Switching is often defined as the interconnecting of any two telephones. You have a switch in your telephone. When your phone is resting in its cradle, the switch is off. When you pick up the phone, the switch is released and you have a complete circuit between yourself and the phone company. In your parents' or grandparents' time, the operator at the phone company then had to connect you to the number you desired. Now, this is all done automatically at the phone company. The first three digits that you dial connect you to the central office of the phone you're calling. The last four digits connect you to the particular phone you want. In the case of long distance you dial ten digits, with the first three automatically connecting you to the area long distance office.

Since the 1920's, electromechanical equipment has made possible direct dialing of local calls. But ESS is a recent development that allows it to be done quicker, cheaper, and more reliably. Joe Grier put it this way: "Think of ESS as a giant computer. Because of its electronic memory, ESS can do millions of tasks in a few seconds. And the key to ESS is the transistor. The transistor allows the equipment to be kept down to a reasonable size."

Public Relations Representative Ted Behne has worked for the Bell system eight years, and has spent the last two at Indian Hill. "Since the invention of the phone in 1876 the emphasis in the industry has been on providing universal service," said Behne. "That has been achieved in the sense that anyone can have a phone and it works. Now the emphasis has changed — the drive is to make the phone more useful. ESS makes possible all kinds of custom calling services. The customer can purchase three-way calling, so that he can talk to two other people without the benefit of the operator. He can have a transfer system in which he punches a coded number to have calls automatically transferred to another number. And there is abbreviated dialing, by which the customer can have frequently called numbers reduced to three digits."

Electronic Switching Systems
When you think about something like ESS, there is a tendency to forget that it is real, concrete equipment. At Indian Hill they have ESS equipment set up for experimentation — the same kind of ESS equipment that is used at the operating offices. Visually, the ESS equipment looks like something out of Orwell's 1984. There is a central control as well as corridors of panels 100 feet long. The panels are interconnected by a maze of multicolored wires, transistors, and memory banks. Simply put, the ESS is composed of a computerized brain and a switching system which carries out the orders of that brain.

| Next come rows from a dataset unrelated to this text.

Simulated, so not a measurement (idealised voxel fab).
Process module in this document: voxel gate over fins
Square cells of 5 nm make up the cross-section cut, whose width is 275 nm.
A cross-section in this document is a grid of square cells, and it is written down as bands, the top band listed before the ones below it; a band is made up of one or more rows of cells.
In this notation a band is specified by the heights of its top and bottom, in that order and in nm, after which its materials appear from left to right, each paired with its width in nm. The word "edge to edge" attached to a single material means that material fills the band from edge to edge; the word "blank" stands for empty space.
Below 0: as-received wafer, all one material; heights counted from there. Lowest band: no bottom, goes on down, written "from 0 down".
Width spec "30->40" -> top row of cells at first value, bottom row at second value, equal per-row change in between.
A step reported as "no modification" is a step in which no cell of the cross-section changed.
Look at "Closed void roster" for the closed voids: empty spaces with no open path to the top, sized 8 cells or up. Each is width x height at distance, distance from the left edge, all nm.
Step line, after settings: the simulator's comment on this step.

There are four basic types of ESS's already in use, and all are set up for experimentation at Indian Hill. Number 1 ESS can handle 110,000 telephone lines and is used in large metropolitan areas

10 / March 1977 / Illinois issues


The Number 4 Electronic Switching Systems will keep long distance calls relatively low in cost and save Bell $1.5 billion a year

such as Chicago and Aurora. Number 2 ESS, first used in 1970, can handle up to 38,000 lines and is used in suburban or small metropolitan areas, such as Naperville. Number 3 ESS, just completed last year, is now serving Springfield, Neb. It can handle up to 4,500 lines and is designed especially for small town use.

Cost reduction, flexibility
Also completed in 1976 is the crowning achievement of the Indian Hill Lab. This is Number 4 ESS, which is the result of five years of engineering work. Number 4 ESS was designed for long distance calls, and it can automatically handle up to 550,000 long distance calls per hour, which is about 150 per second. The first Number 4 ESS began operating at 10 S. Canal in Chicago in January 1976. There now are Number 4 ESS in Kansas City, Mo.; Dallas, Tex., and Jacksonville, Fla. "Only about a dozen employees work at the 10 S. Canal facility," Ted Behne explained. "At 150 calls per second, can you imagine how many operators that would take?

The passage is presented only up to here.